The constitutional amendment to which Lincoln referred and to which he assented as "implied constitutional law," passed Congress on the last day of Buchanan's administration and was signed by him, probably his last official act. It read:

"Article XIII.-No amendment shall be made to the Constitution which will authorize or give to Congress the power to abolish or interfere, within any State, with the domestic institutions thereof, including that of persons held to labor or service by the laws of said State."

It was the last attempt by the National government to concede to the will of slavocracy and in the agitation of civil war was lost and forgotten, yet it was ratified by a convention in Illinois, and by the legislatures of Maryland and Ohio.

If it be asked, What were the causes of the Civil War?— and an outline of those causes has been given in this chapter and the two preceding-the answer, comprehensively, must be, slavery. Once introduced into the country, the selfishness of men and climate made its continuance possible. The original domain of the United States was supposed, by the Fathers, to be fairly divided between freedom and slavery, but the extension of the national domain across the Mississippi by the purchase of the Louisiana country precipitated a contest over slavery extension which waxed more serious down to the election of Lincoln to the presidency. Into that contest all other forces were drawn: conflicting theories of the nature of the Union and conflicting theories of its proper administration. The slave power grew until it controlled the Federal government, but it lacked an economic basis: land and people. Industrially it could not compete

with free labor. Looking back now over the development of the country down to 1860, it is difficult to understand how civil war could be avoided. The idea of Confederacy was hostile to the idea of Nationality, and no Federal government which human beings are ever likely to make could be administered to the equal satisfaction of the slave States and the free States.
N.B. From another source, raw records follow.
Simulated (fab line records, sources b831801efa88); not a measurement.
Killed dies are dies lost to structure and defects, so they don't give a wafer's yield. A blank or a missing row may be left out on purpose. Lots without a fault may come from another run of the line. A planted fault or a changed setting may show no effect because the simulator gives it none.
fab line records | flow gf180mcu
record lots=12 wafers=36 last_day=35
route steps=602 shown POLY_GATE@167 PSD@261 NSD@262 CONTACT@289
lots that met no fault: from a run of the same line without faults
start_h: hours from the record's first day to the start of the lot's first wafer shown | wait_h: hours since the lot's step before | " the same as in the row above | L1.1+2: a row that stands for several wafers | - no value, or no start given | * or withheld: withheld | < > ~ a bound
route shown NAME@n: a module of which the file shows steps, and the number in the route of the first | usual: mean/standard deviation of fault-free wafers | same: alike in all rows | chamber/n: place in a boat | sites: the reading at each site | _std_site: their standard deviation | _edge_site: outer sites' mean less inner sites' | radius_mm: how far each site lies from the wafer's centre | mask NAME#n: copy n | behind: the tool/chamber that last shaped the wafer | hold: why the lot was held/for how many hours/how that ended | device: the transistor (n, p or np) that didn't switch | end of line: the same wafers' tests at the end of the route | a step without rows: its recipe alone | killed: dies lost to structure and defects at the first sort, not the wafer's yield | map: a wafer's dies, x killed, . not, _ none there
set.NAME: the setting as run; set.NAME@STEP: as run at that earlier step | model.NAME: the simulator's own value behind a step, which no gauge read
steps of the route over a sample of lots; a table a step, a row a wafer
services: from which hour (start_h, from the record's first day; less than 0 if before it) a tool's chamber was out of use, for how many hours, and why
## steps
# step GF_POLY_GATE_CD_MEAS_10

South Carolina declared in the most solemn manner what it held to be the causes, the justifiable causes for its secession from the Union: some of these are political, some economic, some constitutional, some climatic, some social: but the essential cause was the incompatibility of free institutions and slave institutions under the same General government. Search as one may into the archives, and weigh as he must all the evidence, he will at last reach the conclusion, now a matter of history, but when first uttered a startling assertion, and considered by the South, and by many at the North, as merely a piece of political propagandism:

"A house divided against itself cannot stand. I believe this Government cannot endure permanently half slave and half free. I do not expect the Union to be dissolved-I do not expect the house to fall-but I do expect it will cease to be divided. It will become all the one thing, or all the other. Either the opponents of slavery will arrest the further spread of it, and place it where the public mind shall rest in the belief that it is in course of ultimate extinction; or its advocates will push it forward, till it shall become alike lawful in all the States, old as well as new-North as well as South."

The obscure man who uttered these words in 1858 was now president of the United States. What would he do, what would the Nation do to keep the house from falling?